Oscars: Why the Academy Often Gets Best Picture So, So Wrong
'Vertigo' and 'Citizen Kane' barely were recognized, while 'Shakespeare in Love' and 'Dances With Wolves' rose to the top.
In 2012, Vertigo supplanted Citizen Kane at the top of Sight & Sound's list of the all-time greatest films. The greatest movie ever made, it seems, was no longer the greatest after all. It had taken Vertigo more than a half-century to reach that lofty position; the 1958 thriller didn't even feature in the top 10 of Sight & Sound's initial rankings in the early 1960s but steadily chugged its way up to the top, finally beating the 1941 Orson Welles drama — which had reigned unchallenged at No. 1 from 1962 on.
Today, both films are widely acknowledged to be masterpieces. And yet you'd never know it from their Oscar history. While Kane received nine nominations (and won for original screenplay), Vertigo only got two — for sound and art direction — and then lost in those categories.
All this should give us pause as awards season comes to a boil. No award in the world, with the exception of the Nobel Prize, has attained the Oscar's level of renown and prestige, but as a litmus test for quality, it leaves much to be desired.
In 1981, instead of going to Martin Scorsese's masterpiece, Raging Bull, the Oscar went to Ordinary People. In 1983, instead of Steven Spielberg's E.T.: The Extra-Terrestrial, now a beloved classic, it went to Gandhi. Ordinary People and Gandhi have their merits, but it's been years since I've heard anyone mention either of them, let alone in the same breath as those other two films.

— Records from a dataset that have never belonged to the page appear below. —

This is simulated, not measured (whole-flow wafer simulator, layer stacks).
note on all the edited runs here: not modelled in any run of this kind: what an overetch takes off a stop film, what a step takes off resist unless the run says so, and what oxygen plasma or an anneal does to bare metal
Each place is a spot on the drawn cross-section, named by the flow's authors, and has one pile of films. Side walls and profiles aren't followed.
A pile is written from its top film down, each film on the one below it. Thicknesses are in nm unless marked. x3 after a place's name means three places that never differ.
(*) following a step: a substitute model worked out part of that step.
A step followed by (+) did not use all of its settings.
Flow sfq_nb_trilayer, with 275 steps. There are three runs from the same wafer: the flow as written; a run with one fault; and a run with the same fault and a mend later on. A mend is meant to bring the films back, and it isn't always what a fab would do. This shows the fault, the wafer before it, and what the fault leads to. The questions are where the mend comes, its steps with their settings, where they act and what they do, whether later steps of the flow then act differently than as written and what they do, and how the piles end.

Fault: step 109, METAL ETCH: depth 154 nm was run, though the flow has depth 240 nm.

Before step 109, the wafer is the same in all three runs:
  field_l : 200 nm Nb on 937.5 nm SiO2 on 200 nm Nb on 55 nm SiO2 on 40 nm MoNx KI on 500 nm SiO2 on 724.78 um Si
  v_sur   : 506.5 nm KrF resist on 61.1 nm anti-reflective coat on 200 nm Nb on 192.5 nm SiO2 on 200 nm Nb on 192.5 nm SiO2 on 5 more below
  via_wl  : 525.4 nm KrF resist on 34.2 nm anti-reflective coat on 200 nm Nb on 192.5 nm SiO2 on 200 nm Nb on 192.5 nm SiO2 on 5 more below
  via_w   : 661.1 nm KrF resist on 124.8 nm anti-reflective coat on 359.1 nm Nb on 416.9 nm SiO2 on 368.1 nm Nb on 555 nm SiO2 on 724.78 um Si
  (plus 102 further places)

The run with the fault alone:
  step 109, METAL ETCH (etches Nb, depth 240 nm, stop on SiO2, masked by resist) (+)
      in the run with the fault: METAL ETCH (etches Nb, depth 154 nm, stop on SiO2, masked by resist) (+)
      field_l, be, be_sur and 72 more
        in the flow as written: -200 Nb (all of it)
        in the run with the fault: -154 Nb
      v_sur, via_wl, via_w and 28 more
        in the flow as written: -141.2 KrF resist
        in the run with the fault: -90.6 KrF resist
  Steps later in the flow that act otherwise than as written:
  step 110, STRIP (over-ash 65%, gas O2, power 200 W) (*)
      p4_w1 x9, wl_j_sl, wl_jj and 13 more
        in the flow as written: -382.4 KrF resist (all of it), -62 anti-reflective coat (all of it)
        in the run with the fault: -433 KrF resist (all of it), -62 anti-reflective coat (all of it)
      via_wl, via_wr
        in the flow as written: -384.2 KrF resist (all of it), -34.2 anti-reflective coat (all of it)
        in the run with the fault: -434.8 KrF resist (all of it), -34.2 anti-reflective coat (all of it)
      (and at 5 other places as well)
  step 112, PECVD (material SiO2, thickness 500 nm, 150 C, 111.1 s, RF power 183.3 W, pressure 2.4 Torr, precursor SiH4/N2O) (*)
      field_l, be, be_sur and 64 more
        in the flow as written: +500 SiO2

Nor did the Academy do much better in assessing a host of movies that have reached iconic status, according to the latest Sight & Sound listing, which is based on a poll of 846 critics, filmmakers and other movie connoisseurs. Rounding out the top 10 were Yasujiro Ozu's Tokyo Story (1953), Jean Renoir's The Rules of the Game (1939), F.W. Murnau's Sunrise (1927), Stanley Kubrick's 2001: A Space Odyssey (1968), John Ford's The Searchers (1956), Dziga Vertov's Man With a Movie Camera (1929), Carl Theodor Dreyer's The Passion of Joan of Arc (1928) and Federico Fellini's 8½ (1963). Only one of those pictures walked away with the Oscar — Sunrise, which took one of the two top prizes given in the early days of the Academy Awards. (Wings won the other.)
Each of the Sight & Sound top 10 is taught in film schools around the world; each has been cited by today's most distinguished filmmakers. But Oscar winners? The only other one on the list that came close was 8½, which was named best foreign-language picture in 1964.
We all know that some of our finest directors have been overlooked by the Academy; neither Hitchcock nor Welles won a directing Oscar, and it took Scorsese and Spielberg years before their work was officially sanctioned. But it's amazing how many sheer masterpieces never won the ultimate bauble or lost to lesser films.
God knows I enjoyed Cecil B. DeMille's The Greatest Show on Earth (1952), but did it really deserve to beat High Noon and The Quiet Man? I even quite liked Dances With Wolves (1990), but what was the Academy smoking when it gave Kevin Costner's film the Oscar over Goodfellas? John Madden's Shakespeare in Love was a whole lot of fun — but seriously, would you give that pride of place over Saving Private Ryan?
What most of the winners have in common is three things: They tend to be lighter and brighter and lean toward optimism rather than pessimism. They display their production values on their sleeves. And they tap into an undefinable ethos of their times, either because the audience is in a mood for escape or the precise opposite.
All of these factors will impact the upcoming 89th Oscars and likely favor La La Land over its closest rival, Moonlight. The former may be tinged with sorrow, but it sizzles and burns with the joy of being alive; its production qualities are evident from its very first shot, all done in what is designed to look like one take; and at a time when the vast majority of Academy voters still are licking their wounds from the election of Donald Trump, it offers the kind of escape from our desperate problems that we all wish we could experience in real life.
A half-century from now, I suspect Moonlight will hold greater sway. But I could well be wrong — just like so many Oscar voters in the past. Maybe Rogue One: A Star Wars Story will be the highest-regarded picture, after all.
1. The Godfather*
2. The Wizard of Oz
3. Citizen Kane
4. The Shawshank Redemption
5. Pulp Fiction
7. The Godfather: Part II*
8. E.T.: The Extra-Terrestrial
9. 2001: A Space Odyssey
10. Schindler's List*
This story first appeared in the Jan. 13 issue of The Hollywood Reporter magazine. To receive the magazine, click here to subscribe.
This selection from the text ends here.